Wow! 10 Years! It does not feel like 10 years and at the same time it feels all of 10 years. All at the same time. I am lucky that I saw the very first days of the Teton brand. I have seen the ups and downs of all 10 years. To be perfectly honest, 10 years is how long we have been selling Teton to stores. We started the process about 18 months before the first guitar shipped out of our warehouse.
In 2009 Terry Orme and I were looking at finding a Spanish Classical guitar company to distribute in the US. We had spent most of that year checking out samples and meeting with manufacturers. We had made some wonderful contacts and had seen some very beautiful guitars. We were not finding anything that would fit in with our market. The prices were very high due to the US Dollar’s position against the Euro at the time.

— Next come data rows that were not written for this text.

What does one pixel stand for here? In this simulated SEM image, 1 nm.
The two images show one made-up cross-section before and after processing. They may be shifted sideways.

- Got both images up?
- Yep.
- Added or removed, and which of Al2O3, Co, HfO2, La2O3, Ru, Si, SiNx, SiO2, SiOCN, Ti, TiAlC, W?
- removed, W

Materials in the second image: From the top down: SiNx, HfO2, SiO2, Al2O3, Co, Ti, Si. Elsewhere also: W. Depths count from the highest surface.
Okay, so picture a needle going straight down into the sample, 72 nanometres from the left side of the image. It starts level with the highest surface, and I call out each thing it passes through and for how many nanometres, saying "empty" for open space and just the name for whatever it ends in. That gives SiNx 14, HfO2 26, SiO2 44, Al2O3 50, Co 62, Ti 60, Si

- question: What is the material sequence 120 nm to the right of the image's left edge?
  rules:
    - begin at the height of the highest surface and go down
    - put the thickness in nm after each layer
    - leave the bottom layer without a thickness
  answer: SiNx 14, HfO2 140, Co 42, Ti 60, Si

At the January 2010 NAMM show we were continuing our meetings with Spanish and other European classical manufacturers without much success. Early on with a Friday or Saturday morning (NAMM shows feel like one long day and it is hard to tell what happened which day, even when I talk about last years show and it only gets worse discussing a NAMM from 10 years ago. And alcohol has nothing to do with this. I don’t drink. It’s just the nature of NAMM). Anyways, on either Friday or Saturday morning I had arrived early to clean up around the booth and tune and polish guitars. As I was cleaning, Terry came up and said that he had met a manufacturer from China making very nice classical guitars. We had not even thought about looking at Asian made classicals.
He walked with me down to a booth in Hall E (the basement of the NAMM show) and there we met Eileen. She is the daughter of the factories owner. She showed me the classicals that they were producing. They were as nice as any of the Spanish guitars we had been looking at. She explained that their luthiers had been trained by Spanish builders and that they were using classical manufacturing techniques to produce the guitars. Terry and I knew that we had just reached the end of our search.
After returning from the NAMM show we started the process of creating the specs for four classical models. We went back and forth with the factory during this process to make sure we were making guitars that would fit in well in the US market. After a few months we received our first prototypes and they were wonderful.
At the very end of 2010 we received our first production of the four original classical models. We sold 23 guitars before the end of the year.
We had a great response to the classicals to begin 2011 and all the stores started asking, “When are we going to get acoustic guitars?” At this point the factory we worked with only made classical guitars. A group of us here at Teton Basecamp started working on the specs for a steel string acoustic model. We spent a lot of time working with the factory as we both learned how to build an acoustic guitar. Again, at the end of the year we had a sample of what would become the STS105NT.
The prototype was fantastic. It sounded amazing. We worked up 4 or 5 more acoustic and acoustic/electric models and submitted them to the factory. At the beginning of 2012 we had a nice little lineup of classical, acoustic and acoustic/electric models to present at the Winter NAMM show. The STS105NT was selected by one of the trade magazines as a show spotlight because of its quality for the price.
So here we are two full years into our first 10 years of Teton history (which is closer to 3 full years of our 11 history). This was how we started. There were other events that happened during this time that allowed Teton to find homes in guitar shops all over the Western US, but that is another story that I will probably never tell. But because of those events and because Teton Guitars were amazing instruments for the price, we were able to get Teton in front of guitar players.
I still have 8 years to go in our history, but I can’t keep going now. I have other things to do, and at this point things start to get fuzzy in my head. Eight years ago does not seem like too long ago, but it kind of is. I have to look up when models were introduced, when the infamous factory fire happened, when we made adjustments to our tops and neck profiles. Things like that get hazy, there are too many to remember the exact details. But I will try and continue this saga and research dates so I can continue to tell the story of Teton.